Finding a quiet place during lunch or during an afternoon break is the best time to take a quick snooze. Naps are not all equal.

Researchers say they are mini versions of a full night's sleep,

“Sleep experts describe mid-afternoon naps as primarily a deep sleep. Morning naps are more likely to be a lighter sleep, while early evening naps are more likely to leave you groggy and may make you postpone night-time sleep,” La Rocque said.

For those who are in the habit of taking that daily nap ritual, remember that shorter is better.

History tells us there have been some famous nappers including Winston Churchill, Albert Einstein, Eleanor Roosevelt, and Johannes Brahms.

Naps were sacrosanct to Winston Churchill. It is said he kept a bed in the Houses of Parliament and believed that napping was the key to his success in leading the country through the Battle of Britain.

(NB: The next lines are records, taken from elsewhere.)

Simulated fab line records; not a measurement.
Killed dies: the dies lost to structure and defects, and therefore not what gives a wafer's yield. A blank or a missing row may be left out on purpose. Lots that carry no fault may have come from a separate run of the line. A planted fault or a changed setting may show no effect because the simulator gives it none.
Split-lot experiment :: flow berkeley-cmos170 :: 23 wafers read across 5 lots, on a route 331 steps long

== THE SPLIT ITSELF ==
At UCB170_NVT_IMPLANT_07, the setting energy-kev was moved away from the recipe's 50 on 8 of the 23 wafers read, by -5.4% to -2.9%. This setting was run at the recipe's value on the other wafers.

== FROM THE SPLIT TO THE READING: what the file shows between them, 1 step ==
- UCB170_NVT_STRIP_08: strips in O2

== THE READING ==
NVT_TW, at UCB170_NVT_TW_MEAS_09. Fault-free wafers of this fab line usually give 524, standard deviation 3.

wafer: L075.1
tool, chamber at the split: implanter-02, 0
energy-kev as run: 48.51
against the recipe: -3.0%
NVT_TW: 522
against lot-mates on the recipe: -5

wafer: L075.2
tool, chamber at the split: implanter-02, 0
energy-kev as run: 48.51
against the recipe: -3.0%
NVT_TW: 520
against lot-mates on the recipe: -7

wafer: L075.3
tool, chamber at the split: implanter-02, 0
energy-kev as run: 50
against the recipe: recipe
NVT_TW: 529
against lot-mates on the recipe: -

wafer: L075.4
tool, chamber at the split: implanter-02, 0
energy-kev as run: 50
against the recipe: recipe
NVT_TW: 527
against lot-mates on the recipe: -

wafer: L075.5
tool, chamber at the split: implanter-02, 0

“Nature has not intended mankind to work from eight in the morning until midnight without that refreshment of blessed oblivion which, even if it only lasts twenty minutes, is sufficient to renew all the vital forces," Churchill said in a 1959 interview.

Churchill’s afternoon nap was a non-negotiable part of his relaxed approach to his daily routine. Churchill would start his day at 8 am by eating breakfast, answering letters, and dictating to his secretaries, all of which was conducted while still in bed.

After lunch it was time to paint or play cards with his wife, Clementine. Then it was nap time. Churchill would take off his clothes and climb into bed for up to two hours of solid napping. At 6:30 he would rise, take another bath, and enjoy a long dinner.

He finally got down to business at 11 pm and would work for several hours before going to bed and repeating the cycle over again.